Chinese flag
The Chinese flag behind razor wire at a housing compound in Yangisar in China's western Xinjiang region in June 2019 Photo: AFP / GREG BAKER

The father of a Chinese dissident has expressed fears for his son's life if he is sent back to China from South Korea, where he is currently being detained.

The 35-year-old man, identified as Kwon Pyonghad, had been campaigning against human rights abuses in China for years. He fled China for South Korea on August 16 this year.

He has been charged with violating the Immigration Control Act. A court in South Korea will be holding a hearing on his case on Thursday, and will decide if he should be sent back to China or not.

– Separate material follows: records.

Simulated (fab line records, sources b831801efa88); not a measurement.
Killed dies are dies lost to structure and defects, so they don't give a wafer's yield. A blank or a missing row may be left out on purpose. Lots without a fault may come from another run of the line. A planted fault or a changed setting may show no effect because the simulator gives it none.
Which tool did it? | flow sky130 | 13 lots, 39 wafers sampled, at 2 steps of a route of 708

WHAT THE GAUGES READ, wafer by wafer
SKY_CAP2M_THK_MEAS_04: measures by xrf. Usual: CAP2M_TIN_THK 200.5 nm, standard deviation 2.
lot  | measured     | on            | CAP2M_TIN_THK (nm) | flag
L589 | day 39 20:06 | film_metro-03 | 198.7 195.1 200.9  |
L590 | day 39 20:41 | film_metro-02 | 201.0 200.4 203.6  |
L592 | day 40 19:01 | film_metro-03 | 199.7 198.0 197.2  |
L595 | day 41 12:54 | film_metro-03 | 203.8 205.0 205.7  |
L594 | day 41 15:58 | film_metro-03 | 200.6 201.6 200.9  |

Kwon has pleaded guilty and appealed for leniency. The South Korean prosecutors have requested a sentence of two and a half years.

Meanwhile, his father, Quan He, has urged the South Korean government not to send him back. "He would die if he went back [to China]," he said in an interview with The Guardian. Kwon studied aerospace engineering at a university in the United States. After returning from the US, he worked for a family business.

Over the next few years, he began to criticise the Chinese government and would often put anti-government posts on social media platforms. His father claims that he had a lot of complaints with the Chinese political system.

He added that Kwon was eventually placed under an exit ban. "He could not go abroad at all. He'd lived abroad before and wanted to return again to a country where there is more freedom."

He further stated that his son is "a young person, and he desires freedom. I really hope that the Korean government can give him a way to live".

How did he flee China?

Kwon fled China on a jet ski and carried several barrels of fuel, a helmet, binoculars, and a compass.

He was caught near Incheon, on South Korea's west coast, after the jet ski he fled on got stuck in mud flats. He reportedly travelled from Shandong province in eastern China, which lies around 250 miles across the Yellow Sea from Incheon.

Kwon called an emergency helpline after he got stuck on the muddy shore. He was later taken into custody by Incheon prosecutors. Dialogue China, a group founded by Chinese activists, said that Kwon had been critical of the Chinese government for years and that is what landed him in trouble.

He also took part in Hong Kong's 2014 pro-democracy protests and spoke out against human rights violations on social media.

According to Front Line Defenders, an NGO working for the welfare of human rights activists, Kwon once served an 18-month prison term for wearing a t-shirt mocking Chinese President Xi Jinping. The t-shirt was printed with several names for Xi Jinping, including "Xitler." He was eventually released in 2018.

"He has spoken out against the 1989 Tiananmen Massacre and the more recent persecution of dispossessed residents of China's Wukan village," reads his profile available on Front Line Defenders' website.

Lee Dae-seon, a pro-democracy activist based in South Korea, said that Kwon had no option but to flee communist China as he was banned from leaving China for the next 99 years. He added that Kwon's family had also moved to South Korea.

China is known to have imprisoned several people for their alleged involvement in political activities or for taking part in Taiwan or Hong Kong freedom movements. It considers Taiwan its renegade province, and it has never used force to take back Taiwan.

However, not many Chinese activists defect to Taiwan, as the communist country is strict about its citizens secretly leaving the country. Last year, a report claimed that China had set up more than 50 unofficial police "offices" in several countries across Europe to clamp down on its dissidents.